Wednesday, November 26, 2008

God's Gift of Time

Quoting from Dr. Arthur Just's book Heaven on Earth: The Gifts of Christ in the Divine Service:
Time is a part of our lives that we seldom think or talk about, except when we complain that we do not have enough of it. Few people think of time as holy or as a gift of God, but time is sacred, a trust from God to live in His creation with joy and contentment. Time is marked by Christians in a special way in their liturgical life because Christ entered time. By His presence in the creation to make all things new He changed our reckoning of time forever. From the beginning, early Christians lived with clarity about how, through Christ’s resurrection, eternity now bore in upon our finite time. They lived in that tension between a life lived toward the end time within time itself, that tension between the now and the not yet. By their accounting of days and weeks and years, Christians gave meaning to time. Their timekeeping proceeded from Jewish timekeeping and also proclaimed that now all was fulfilled in Christ.

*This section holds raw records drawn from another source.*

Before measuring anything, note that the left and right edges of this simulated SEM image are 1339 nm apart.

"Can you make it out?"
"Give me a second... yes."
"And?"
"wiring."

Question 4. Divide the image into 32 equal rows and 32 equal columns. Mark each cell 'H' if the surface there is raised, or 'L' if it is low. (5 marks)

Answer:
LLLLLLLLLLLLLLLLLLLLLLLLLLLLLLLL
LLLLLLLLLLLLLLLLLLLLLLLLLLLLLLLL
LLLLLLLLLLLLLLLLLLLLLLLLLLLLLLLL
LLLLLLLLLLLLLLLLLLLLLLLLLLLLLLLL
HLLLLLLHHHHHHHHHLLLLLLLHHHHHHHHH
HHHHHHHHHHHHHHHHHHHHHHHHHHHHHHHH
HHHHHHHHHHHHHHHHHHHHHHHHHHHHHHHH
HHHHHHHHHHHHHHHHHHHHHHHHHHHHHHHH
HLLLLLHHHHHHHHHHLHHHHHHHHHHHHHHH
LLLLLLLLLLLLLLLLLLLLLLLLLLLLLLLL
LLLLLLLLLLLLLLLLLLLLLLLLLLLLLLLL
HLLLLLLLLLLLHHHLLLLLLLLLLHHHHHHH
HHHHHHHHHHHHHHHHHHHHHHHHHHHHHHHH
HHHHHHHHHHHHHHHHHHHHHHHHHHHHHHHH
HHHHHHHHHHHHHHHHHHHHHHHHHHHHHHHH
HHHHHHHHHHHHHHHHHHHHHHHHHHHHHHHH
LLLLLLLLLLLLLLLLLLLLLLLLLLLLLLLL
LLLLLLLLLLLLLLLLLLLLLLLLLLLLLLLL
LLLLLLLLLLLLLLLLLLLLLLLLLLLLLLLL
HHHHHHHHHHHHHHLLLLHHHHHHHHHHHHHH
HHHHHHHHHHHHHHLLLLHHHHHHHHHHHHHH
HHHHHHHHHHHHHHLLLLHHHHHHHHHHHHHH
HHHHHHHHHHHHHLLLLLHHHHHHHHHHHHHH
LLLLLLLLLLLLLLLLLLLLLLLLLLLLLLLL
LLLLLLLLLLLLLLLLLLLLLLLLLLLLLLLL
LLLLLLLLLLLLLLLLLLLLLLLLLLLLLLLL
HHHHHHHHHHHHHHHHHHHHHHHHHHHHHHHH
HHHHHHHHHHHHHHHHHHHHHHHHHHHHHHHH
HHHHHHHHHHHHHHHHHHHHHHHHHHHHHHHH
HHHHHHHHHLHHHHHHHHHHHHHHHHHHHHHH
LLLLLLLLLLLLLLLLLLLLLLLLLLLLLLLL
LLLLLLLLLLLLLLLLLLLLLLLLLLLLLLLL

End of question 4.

Liturgical time allows the Church to proclaim time’s sacred character as Christ-centered. Through Sunday as the day of worship and rhythms of the Church Year, the Church teaches how our days and weeks and years are shaped and formed by the reality that Jesus entered our time and space. This rhythm shows us how we are to truly live in God’s gift of time as temporal beings baptized into Christ’s eternal life. The structure of time says as much about us as a people as anything else we do or say as Christians.
Arthur A. Just Jr., Heaven on Earth: The Gifts of Christ in the Divine Service, (St. Louis: CPH, 2008) 116.
photo credit: ToniVC

1 comment:

Raggedy Lamb said...

You know, this is one of the things that brought me back to Lutheranism. Last year I had been going to a church just because it was the nearest one. There were a few things that I didn't agree with doctrinally, and I think I was ready to quit and settle once and for all on the Lutheran church another 15 minutes away.

In preparation for Christmas they did something called, "A Month Early Christmas." I never quite understood why, but in the middle of November they had all their Christmas outreach activities and potlucks. When I asked them about Advent, no one even knew what I was talking about.

The church I'm attending now is not liturgical, and I so miss this clear distinction of the church seasons. First Sunday in Advent is in a few days. I hope this church works out!